Powering Ethernet devices over data cabling
802.3af extends the benefits of Ethernet to markets in need of a simple, cost-effective networking solution
802.3af extends the benefits of Ethernet to markets in need of a simple, cost-effective networking solution.
The prime objective of the IEEE 802.3af task group is to develop a standardi that will extend the capability of Ethernet over twisted-pair. The implementation will allow power to be delivered along with data over 10BASE-T, 100BASE-T, and 1000BASE-T twisted-pair link segments.
The standard is poised to enable a new class of low-power Ethernet devices in markets where there are a plethora of proprietary vendor solutions in need of a unifying communication protocol and a common networking infrastructure. Examples include building automation systems, industrial and home automation, security access control and monitoring systems, lighting control, and entertainment equipment.
It can be also used in applications where a lack of remote power provisioning has limited the use of an Ethernet solution. Examples include IP telephony, wireless access points, and point-of-sale terminals.

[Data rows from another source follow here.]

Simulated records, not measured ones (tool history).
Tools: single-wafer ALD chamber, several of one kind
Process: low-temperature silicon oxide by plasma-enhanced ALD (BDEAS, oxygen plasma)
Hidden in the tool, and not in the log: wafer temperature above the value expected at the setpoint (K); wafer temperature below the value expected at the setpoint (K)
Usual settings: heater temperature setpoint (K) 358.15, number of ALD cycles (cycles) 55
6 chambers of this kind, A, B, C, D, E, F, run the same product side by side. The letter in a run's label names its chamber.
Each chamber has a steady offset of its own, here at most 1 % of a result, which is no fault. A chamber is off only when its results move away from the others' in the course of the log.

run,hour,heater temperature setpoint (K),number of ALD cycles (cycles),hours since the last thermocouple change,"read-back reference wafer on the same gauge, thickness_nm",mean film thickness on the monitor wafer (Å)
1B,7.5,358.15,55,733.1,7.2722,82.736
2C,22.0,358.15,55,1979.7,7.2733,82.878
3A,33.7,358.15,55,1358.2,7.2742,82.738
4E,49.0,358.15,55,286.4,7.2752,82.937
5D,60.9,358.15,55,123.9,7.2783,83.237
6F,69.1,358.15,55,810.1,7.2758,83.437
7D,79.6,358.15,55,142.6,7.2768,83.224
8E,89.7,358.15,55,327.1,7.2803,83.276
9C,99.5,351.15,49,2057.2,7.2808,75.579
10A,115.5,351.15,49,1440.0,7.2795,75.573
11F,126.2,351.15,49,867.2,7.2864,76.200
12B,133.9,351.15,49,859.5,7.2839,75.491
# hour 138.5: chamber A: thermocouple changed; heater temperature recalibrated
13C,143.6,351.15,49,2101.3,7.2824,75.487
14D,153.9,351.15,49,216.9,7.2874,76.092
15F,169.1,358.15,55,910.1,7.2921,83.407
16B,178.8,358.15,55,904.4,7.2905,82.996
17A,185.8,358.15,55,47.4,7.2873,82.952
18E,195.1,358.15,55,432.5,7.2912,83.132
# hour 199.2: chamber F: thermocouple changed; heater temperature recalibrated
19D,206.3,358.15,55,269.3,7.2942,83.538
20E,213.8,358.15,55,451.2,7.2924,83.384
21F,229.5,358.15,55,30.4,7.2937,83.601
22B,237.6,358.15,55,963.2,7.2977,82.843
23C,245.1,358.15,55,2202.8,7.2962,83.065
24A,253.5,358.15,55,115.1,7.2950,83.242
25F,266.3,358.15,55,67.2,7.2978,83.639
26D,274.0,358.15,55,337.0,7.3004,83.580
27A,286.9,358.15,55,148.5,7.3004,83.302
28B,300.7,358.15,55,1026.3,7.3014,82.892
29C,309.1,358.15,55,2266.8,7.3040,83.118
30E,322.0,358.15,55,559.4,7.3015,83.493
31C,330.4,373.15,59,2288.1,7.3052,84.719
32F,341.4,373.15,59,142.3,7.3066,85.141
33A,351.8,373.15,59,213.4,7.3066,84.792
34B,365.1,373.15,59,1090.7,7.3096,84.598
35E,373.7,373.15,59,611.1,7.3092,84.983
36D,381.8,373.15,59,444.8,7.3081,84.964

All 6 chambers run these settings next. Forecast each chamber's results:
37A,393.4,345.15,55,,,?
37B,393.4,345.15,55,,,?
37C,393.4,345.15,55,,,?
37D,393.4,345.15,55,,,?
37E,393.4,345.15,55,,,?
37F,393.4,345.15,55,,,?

Structured cabling applications
10/100/1000BASE-T twisted-pair Ethernet devices are designed to operate over a twisted-pair link segment that consists of cable, connecting hardware, and a recommended topology (see figure, Ethernet Device Twisted-pair Topology). The topology is similar to the ANSI/TIA/EIA-568-B.1 cabling channelii.
Two types of power sourcing equipment (PSE) are specified in the 802.3af standard: data terminal equipment (DTE), and midspan.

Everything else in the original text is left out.